Peace and hope come from unexpected places. But when we are so consumed by our desires, when we want to skip right to Christmas morning, when our sin stands in the way of God making all things new, we become the ax resting by the roots of the stump. We become the stumbling blocks that prevent God’s peace and hope from reining in this world.
Our desire for an answer to every question propels us into a place where we no longer consider the consequences of our actions.
Our desire for economic prosperity fuels our inability to remember those who suffer at the hand of our greed.
Our desire for material fulfillment prevents us from ever being the people God is calling us to be.
In my attempted Christmas Eve kidnapping, I wanted to have control over the one bearing gifts. But God calls us to relinquish our control and seek the will of the Lord.

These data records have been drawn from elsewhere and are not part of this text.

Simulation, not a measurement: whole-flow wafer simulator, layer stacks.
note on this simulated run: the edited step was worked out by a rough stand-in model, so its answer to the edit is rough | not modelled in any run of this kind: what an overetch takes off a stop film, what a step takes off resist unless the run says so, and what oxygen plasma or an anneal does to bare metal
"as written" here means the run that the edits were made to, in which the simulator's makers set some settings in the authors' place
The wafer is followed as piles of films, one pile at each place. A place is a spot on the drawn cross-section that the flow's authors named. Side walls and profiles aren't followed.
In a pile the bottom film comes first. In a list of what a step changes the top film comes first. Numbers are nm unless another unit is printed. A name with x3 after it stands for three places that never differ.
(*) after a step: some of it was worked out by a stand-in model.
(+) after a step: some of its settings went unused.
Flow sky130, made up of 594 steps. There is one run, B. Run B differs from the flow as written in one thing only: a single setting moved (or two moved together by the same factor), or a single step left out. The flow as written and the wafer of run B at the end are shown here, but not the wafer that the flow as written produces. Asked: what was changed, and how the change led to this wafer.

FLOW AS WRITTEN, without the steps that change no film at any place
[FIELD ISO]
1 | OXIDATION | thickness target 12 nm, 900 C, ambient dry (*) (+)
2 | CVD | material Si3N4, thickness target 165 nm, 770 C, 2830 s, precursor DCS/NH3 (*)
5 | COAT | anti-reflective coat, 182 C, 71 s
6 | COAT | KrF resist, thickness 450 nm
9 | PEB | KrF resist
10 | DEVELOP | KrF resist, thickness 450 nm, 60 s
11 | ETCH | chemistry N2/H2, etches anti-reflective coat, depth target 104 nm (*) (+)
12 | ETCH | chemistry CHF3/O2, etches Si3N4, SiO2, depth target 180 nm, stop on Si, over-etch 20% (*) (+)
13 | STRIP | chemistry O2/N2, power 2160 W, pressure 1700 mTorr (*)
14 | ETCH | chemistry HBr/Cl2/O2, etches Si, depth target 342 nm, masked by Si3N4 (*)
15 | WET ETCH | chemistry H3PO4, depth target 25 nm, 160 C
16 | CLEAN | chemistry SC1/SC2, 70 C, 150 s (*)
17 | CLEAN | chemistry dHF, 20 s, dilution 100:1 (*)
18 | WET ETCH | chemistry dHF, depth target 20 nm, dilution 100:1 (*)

In life we want answers to all our questions, but God calls us to be the answers to our questions. If we want peace, then we have to become part of the solution, and not part of the problem.
Advent is the time for us to wait and remember. We wait for the Lord and remember our brokenness. We wait for the Lord to do a new thing, and we remember that we are called to be people of peace. We wait and remember that through God’s help, we can destroy the ax that is our sinfulness, and instead we can bear fruit in the kingdom of God.
Isaiah promises the people a future of peace, a time we cannot yet imagine, though it will be so new and strange and wonderful that it will be like predators and prey lying contently with one another. This is a vision of God’s infinite future of reconciliation when we are brought into unity with one another, with creation, and with the Lord.
But’s Isaiah’s vision of a future of peace is also a promise of peace here and now. Peace from a stump. Peace from a baby. Peace from something like a loaf of bread.
For it is at this table, where bullies and the bullied sit together, where the weak and meek eat with the healthy and wealthy, that we catch a glimpse of the future of peace. This meal, the bread and the cup, are a foretaste of God’s heavenly banquet, this is the place where all divisions end.
God is doing a new thing whenever we feast together. It’s not just that we march up to the front and catch a glimpse of heaven only to return to our pews with thoughts of sugarplums dancing in our heads. No, we come to this table, we are consumed by that which we consume, and we are changed. The meal follows us when we leave, God works in us through the power of the Spirit and we necessarily become the people of peace that God promised so long ago.
Isaiah saw, with eyes wide open, a vision of the kingdom of God that we wait for every Advent. He had a vision of a baby being born into the world in order to transform the world. He saw the glorious dwelling of the Lord made manifest in the least likely of places.
And through this, he had hope. Hope for things yet unseen. Hope for old and backwards assumptions being lost to the sands of time. Hope for new vision and hearing to perceive the world through the power of the Spirit. Hope for peace. Amen.